Sunday, September 20, 2009

I'm With the President on This One

The President wants to identify our strategy in Afghanistan before he decides on more troops:

President Barack Obama says he hasn't asked his top commander in Afghanistan to sit on an expected request for U.S. reinforcements in a backsliding war, but he gave no deadline for making a decision about whether to send more Americans into harm's way.

Obama said in a series of television interviews broadcast Sunday that he will not allow politics to govern his decision. He left little doubt he is re-evaluating whether the renewed focus on hunting al-Qaida that he announced just months ago has become blurred and whether more forces will do any good.

"The first question is, `Are we doing the right thing?'" Obama said. "Are we pursuing the right strategy?"

Actually, the first question is 'What is our objective?' The second question is what is our strategy to achieve that objective. The third question is how many troops do we need to carry out that strategy. But he's pretty green, so cut him some slack.

But essentially, I've asked repeatedly what is our objective before we ask about the next questions. If our military thinks it needs more troops, I'm ready to back them to win.

Still, the president is right. What do we want more troops to do?

UPDATE: Leaks of McChrystal's report are out. Said the general:

While asserting that more troops are needed, McChrystal also pointed out an "urgent need" to significantly revise strategy. The U.S. needs to interact better with the Afghan people, McChrystal said, and better organize its efforts with NATO allies.

"We run the risk of strategic defeat by pursuing tactical wins that cause civilian casualties or unnecessary collateral damage. The insurgents cannot defeat us militarily; but we can defeat ourselves," he wrote.

Yes, we need to know what our strategy is--and what our objective is. Otherwise, adding more troops just means the troops will act in default mode--seeking out combat that could be counter-productive. After all, I've worried about the effects of our tightened rules of engagement on tactical situations while accepting that for strategic effect, such a restriction is a good thing.

The debate over strategy, in part, is really a debate over our objective. Which raises the issue of how distracted were we by Iraq? If ten months after President Obama was elected he still doesn't know what we should be trying to achieve in Afghanistan (in the sense of what we want our troops to do), how can we possibly say that Iraq distracted us?

The fact is, from 2002 through 2005, with no Taliban sanctuary of note in Pakistan, we were fine with having our Afghanistan objective being denying the country as a sanctuary for al Qaeda. With but a single combat brigade, we achieved our objective just fine.

Only in 2006 and 2007 did the enemy really ramp up with cannon fodder recruited in Pakistan--and even then we smashed up the enemy efforts to storm into Afghanistan.

And since the success of the Iraq surge in 2007, al Qaeda has refocused on Afghanistan, which we can see with the increased use of IEDs based on al Qaeda technical advice.

The point is, it wasn't so much that we slighted Afghanistan in order to fight in Iraq (where al Qaeda chose to make their stand, I should add), but that we didn't need much to achieve our objectives in Afghanistan. Doing more from 2002 to 2005 would have meant going into Pakistan to find wherever bin Laden is hiding (or is buried).
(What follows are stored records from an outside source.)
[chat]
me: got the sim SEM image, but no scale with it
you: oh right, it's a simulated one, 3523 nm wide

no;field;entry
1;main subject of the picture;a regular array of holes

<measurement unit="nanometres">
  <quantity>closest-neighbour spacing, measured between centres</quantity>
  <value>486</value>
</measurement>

Now, because we defeated al Qaeda in Iraq, we find our old enemy focusing on Afghanistan and Pakistan and we have followed them there. It is taking us longer than al Qaeda to shift focus because we had to nail down success in Iraq--where we faced enemies other than al Qaeda--before shifting troops and assets to Afghanistan.

Of course, as we shift forces to this new main effort, we still have to answer the questions what do we want to achieve; what do we want our troops to do to achieve this (along with non-military means, of course), and how many troops and civilian assets do we need to achieve that?

Iraq wasn't a distraction from fighting al Qaeda. Iraq was the main front for a while. And even now, as we make Afghanistan our main front again, al Qaeda isn't inside Afghanistan in significant strength. Unless you want to argue that Afghanistan distracts us from fighting in Pakistan, stop talking about meaningless distractions.

Such talk is a distraction from what we need to talk about.

UPDATE: Lowry doesn't understand how the president can say we are experiencing "mission creep" and fail to appreciate that we are pursuing a counter-insurgency strategy.

The president has it right, if you understand that he really isn't talking about finding the right "strategy." Yes, counterinsurgency is the military strategy we seek to carry out. But the mission creep is the issue of the objective toward which a COIN strategy seeks to advance us.

The question remains, what do we want Afghanistan to look like after a successful COIN strategy using however many troops we deem necessary to achieve the mission? Again, what is our objective?

There are many things it could be in between withdrawal or striking from a distance at one end and seeking to create a centalized modern state run out of Kabul at the other. I personally want, based on the history of the place, to stabilize Afghanistan based on provincial and local governing structures with only a nominal national government performing limited functions. This will create institutions strong enough (with some support from us) to keep terrorists from carving out a sanctuary in which they can prepare to strike us at home as they did on 9/11.

Funny enough, the president implicitly recognizes by his "mission creep" comment that we have not actually been distracted by Iraq from winning in Afghanistan--we're apparently on the verge of trying to achieve much more than our limited goals of 2002-2007.

And remember, too, that no matter how successful we are in achieving our objective in Afghanistan, if Pakistan fails to control their side of the border, our success in Afghanistan will remain incomplete.